Authenticate the CLI first. See Authenticate the QA Wolf CLI.

Run an environment

1
Find the environment’s ID in your QA Wolf workspace under Workspace settings → Environments.
2
From any directory, run:
qawolf flows run --env staging
The CLI:
  1. checks the local .qawolf/staging/ cache, and pulls the environment’s flows only if they are not already cached
  2. loads the environment’s .env file
  3. installs the npm dependencies and Playwright browsers the flows need
  4. runs every flow
To refresh the local cache against the platform, run qawolf flows pull --env staging. See Pull your team’s flows.

Run a subset

Pass a glob pattern to limit which flows run:
qawolf flows run --env staging "checkout/**"
qawolf flows run --env staging "src/flows/login.flow.ts"
With --env, patterns are matched against the pulled cache under .qawolf/<env>/. Without --env, patterns are matched against both the current directory and the pulled cache.

Watch the browser

Pass --headed to see the browser window during a web run:
qawolf flows run --env staging --headed
--headed does not apply to Android flows.

Capture artifacts on failure

By default, no video or trace is recorded. To keep artifacts only when a flow fails, set the mode to retain-on-failure:
qawolf flows run --env staging --video retain-on-failure --trace retain-on-failure
Artifacts land in qawolf-output/ (or the directory set by --output-dir). To record HAR files of network traffic:
qawolf flows run --env staging --har retain-on-failure
By default the HAR captures headers and timing only. To include response bodies, pass --har-content full. Response bodies use significantly more memory and disk.

Retry failing flows

qawolf flows run --env staging --retries 2
The CLI retries each failing flow up to the given number of times. A flow that passes on retry is counted as a pass for exit-code purposes.

Stop after the first failure

qawolf flows run --env staging --bail
--bail is useful when iterating on a single flow and you want to fail fast.

Run web flows in parallel

qawolf flows run --env staging --workers 4
--workers controls how many web flows run concurrently. Android flows must run with --workers 1 — the CLI errors out if Android flows are selected with a higher value.

Write a JUnit XML report

qawolf flows run --env staging --junit
The CLI writes a JUnit XML report to qawolf-output/junit-report.xml (or under the directory set by --output-dir). Pass an explicit path to override the default:
qawolf flows run --env staging --junit ./reports/results.xml
The XML report is written alongside the console output and is independent of --json and --agent.

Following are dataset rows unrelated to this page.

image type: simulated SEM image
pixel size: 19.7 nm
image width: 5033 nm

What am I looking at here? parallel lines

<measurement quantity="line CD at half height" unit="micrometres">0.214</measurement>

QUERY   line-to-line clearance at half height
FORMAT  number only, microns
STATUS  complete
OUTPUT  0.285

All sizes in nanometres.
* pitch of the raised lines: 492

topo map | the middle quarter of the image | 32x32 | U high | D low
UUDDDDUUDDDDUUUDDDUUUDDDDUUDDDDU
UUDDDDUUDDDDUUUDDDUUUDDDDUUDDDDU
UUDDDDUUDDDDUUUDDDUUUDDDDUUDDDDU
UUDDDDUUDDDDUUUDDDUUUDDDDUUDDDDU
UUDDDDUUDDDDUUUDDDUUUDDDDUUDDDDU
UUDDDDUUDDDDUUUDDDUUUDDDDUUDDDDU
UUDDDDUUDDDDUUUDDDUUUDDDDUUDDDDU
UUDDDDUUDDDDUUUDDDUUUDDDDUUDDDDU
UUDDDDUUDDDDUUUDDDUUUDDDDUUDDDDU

Run flows you authored locally

If you’ve scaffolded a local-only project with qawolf init, run without --env:
qawolf flows run
The CLI discovers flows matching **/*.flow.{ts,js} in the current directory and runs them against locally-installed runtime dependencies. See Install dependencies if you need to install browsers or Android tooling explicitly.

Exit codes

qawolf flows run exits with 0 when every flow passes and 1 when one or more fail. See Exit codes for the full list.

Current limitations

  • Android flows must run with --workers 1. Parallel execution is supported for web flows only.
  • iOS flows are not executed. The CLI skips them with a warning.
  • Flows that target the legacy "Basic" platform pull successfully but cannot be executed by the CLI.
  • Flows where target is a computed value rather than a string literal are skipped because the CLI cannot determine the platform ahead of time.